To: Tom Simpson who wrote (9182)12/10/2002 2:26:33 PM
From: Sam  Read Replies (2) | Respond to of 9256
 
What you're missing is the perception that, after MXTR bought out HDD, MXO/HDD would lose share, likely to WDC. This perception has become reality. MXO also had some problems with its transition to 60 gig disks, now corrected. How much more share they will lose is anyone's guess. But WDC has been profitable for several quarters now, MXO has not. MXO's announcement yesterday affirmed that they too will now be profitable, at least on a pro forma basis. They still have some writeoffs left over from completing the merger. Will those be completed after the upcoming quarter? I haven't followed them closely enough lately to know, even though I still (!) have a little stock in them (I also had a little WDC, but sold it awhile ago).

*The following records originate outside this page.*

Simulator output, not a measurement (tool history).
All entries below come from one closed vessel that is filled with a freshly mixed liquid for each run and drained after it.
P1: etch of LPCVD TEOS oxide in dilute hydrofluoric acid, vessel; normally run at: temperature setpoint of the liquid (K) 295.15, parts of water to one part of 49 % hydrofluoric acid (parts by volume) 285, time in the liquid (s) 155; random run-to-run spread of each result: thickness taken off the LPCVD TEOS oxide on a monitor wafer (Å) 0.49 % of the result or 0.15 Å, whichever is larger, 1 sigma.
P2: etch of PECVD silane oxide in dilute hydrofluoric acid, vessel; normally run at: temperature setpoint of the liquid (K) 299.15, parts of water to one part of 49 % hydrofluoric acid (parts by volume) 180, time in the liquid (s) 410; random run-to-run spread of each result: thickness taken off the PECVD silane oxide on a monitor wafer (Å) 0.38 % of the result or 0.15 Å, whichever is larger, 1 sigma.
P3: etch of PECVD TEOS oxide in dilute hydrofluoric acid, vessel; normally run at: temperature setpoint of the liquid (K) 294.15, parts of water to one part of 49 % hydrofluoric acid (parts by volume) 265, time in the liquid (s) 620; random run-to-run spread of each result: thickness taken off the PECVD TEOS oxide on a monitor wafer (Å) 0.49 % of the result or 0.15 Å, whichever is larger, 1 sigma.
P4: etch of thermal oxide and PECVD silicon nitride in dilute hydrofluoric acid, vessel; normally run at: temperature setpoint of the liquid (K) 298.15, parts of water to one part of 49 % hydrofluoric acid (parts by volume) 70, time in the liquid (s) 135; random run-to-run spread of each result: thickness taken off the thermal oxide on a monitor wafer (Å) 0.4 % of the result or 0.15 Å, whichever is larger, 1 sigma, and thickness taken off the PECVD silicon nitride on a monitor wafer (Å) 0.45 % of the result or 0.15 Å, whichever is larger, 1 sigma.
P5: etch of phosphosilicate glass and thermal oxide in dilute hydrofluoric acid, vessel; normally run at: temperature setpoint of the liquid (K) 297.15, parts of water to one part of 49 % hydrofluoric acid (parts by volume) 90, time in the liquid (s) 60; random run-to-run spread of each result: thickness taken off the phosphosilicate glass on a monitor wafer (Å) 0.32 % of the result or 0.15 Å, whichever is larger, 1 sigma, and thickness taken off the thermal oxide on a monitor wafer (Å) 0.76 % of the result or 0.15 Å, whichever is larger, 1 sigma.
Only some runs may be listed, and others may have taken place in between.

Not too coincidental that they have become profitable just in time for SEG (what is their new symbol? I forget) to go public. Should grease the sale a little. I think the pricing environment will remain favorable for awhile now, as SEG insiders have to wait 6 months for their lockup to expire before they can dump their stock for even more outrageous profits.



To: Tom Simpson who wrote (9182)12/10/2002 5:08:14 PM
From: Gus  Respond to of 9256
 
Try not to get faked out of what seems to be an inevitable rotation of institutional money from the storage networking sector to the disk drive sector during the next 18-36 months. Would you believe that at their respective CY2000 peaks, Brocade had a market cap of nearly $30B and McData had a market cap of nearly $15B despite the fact that their market won't even be an $8B market in 2005? If the $20B a year disk drive industry can convince people that it has finally changed then look out because this sector will have growth-oriented institutions mingling with the value-oriented institutions that currently dominate the trading of these stocks.